ONE of the music acts you will not want to miss at this year’s Earagail Arts Festival (July 7 to 22) is the Kentish Town trio, Kitty, Daisy, Lewis who come to Ramelton Town Hall this Saturday, July 14.
The Durham siblings play music in the style of rock’n’roll to Ska, from the 20s to 60s, the influence is wide-ranging and a far cry from what people stigmatize as Rockabilly.
The band came up with new material for their first full album of original music, Smoking In Heaven, by jamming along to their favourite riffs.
While they are indebted to the records which they listened to as they grew up, it’s fair to say grime, chill wave and X Factor are not on this lot’s radar. Or as Lewis said: “We don’t really listen to much contemporary music, but we are still discovering older stuff”.
The secret behind the band’s sound is their family and a passion for vintage recording equipment and records – you won’t find this band using a computer to record.
Lewis said: “I was by now playing music with my family (on stage) and we were signed so recordings needed to be made.
“I knew from a young age about what was good quality and what was not. For example, it was obvious to me that CD players and computers were built like shit, penny’s to make, not made to be fixed, and that’s what they also sounded like to me.

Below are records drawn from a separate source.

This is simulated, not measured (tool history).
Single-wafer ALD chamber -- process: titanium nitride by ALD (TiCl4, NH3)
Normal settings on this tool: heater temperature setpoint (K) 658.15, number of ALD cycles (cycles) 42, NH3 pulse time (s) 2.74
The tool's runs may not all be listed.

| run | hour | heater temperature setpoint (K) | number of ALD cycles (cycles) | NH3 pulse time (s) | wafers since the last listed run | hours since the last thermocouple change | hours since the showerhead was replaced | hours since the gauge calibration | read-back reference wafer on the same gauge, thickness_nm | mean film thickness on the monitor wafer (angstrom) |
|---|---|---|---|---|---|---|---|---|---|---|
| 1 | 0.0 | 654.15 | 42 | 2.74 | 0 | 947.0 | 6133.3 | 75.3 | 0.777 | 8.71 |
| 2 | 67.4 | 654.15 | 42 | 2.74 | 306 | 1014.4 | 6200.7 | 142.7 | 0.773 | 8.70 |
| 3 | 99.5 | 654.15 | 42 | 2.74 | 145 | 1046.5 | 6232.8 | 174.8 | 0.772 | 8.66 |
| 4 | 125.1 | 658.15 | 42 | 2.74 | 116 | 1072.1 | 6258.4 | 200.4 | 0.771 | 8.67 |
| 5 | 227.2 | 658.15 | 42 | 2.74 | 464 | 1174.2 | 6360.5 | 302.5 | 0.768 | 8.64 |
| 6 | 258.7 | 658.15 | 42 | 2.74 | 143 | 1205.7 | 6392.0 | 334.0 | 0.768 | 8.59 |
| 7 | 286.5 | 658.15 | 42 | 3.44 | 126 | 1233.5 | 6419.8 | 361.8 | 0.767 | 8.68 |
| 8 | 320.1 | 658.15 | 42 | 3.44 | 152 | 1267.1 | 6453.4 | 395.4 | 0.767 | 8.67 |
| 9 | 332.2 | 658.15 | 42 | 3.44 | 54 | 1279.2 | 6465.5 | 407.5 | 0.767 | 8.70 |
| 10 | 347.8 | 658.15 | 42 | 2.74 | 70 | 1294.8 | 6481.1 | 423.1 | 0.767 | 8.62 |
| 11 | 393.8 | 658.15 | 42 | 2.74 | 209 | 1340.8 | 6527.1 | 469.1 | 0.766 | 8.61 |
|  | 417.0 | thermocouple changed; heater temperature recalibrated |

“A studio slowly built up in our back room, which is about 12ft square. In the tinny room, I crammed an eight-track one-inch Studer tape recorder, which I never really liked much but it was the only thing available, a home made mixing desk and a couple of Vortexion microphone amplifiers and some microphones.
“And that was the beginning of the recording studio really. At the time, broadcast quality valve equipment was not as sort after or as expensive as now.”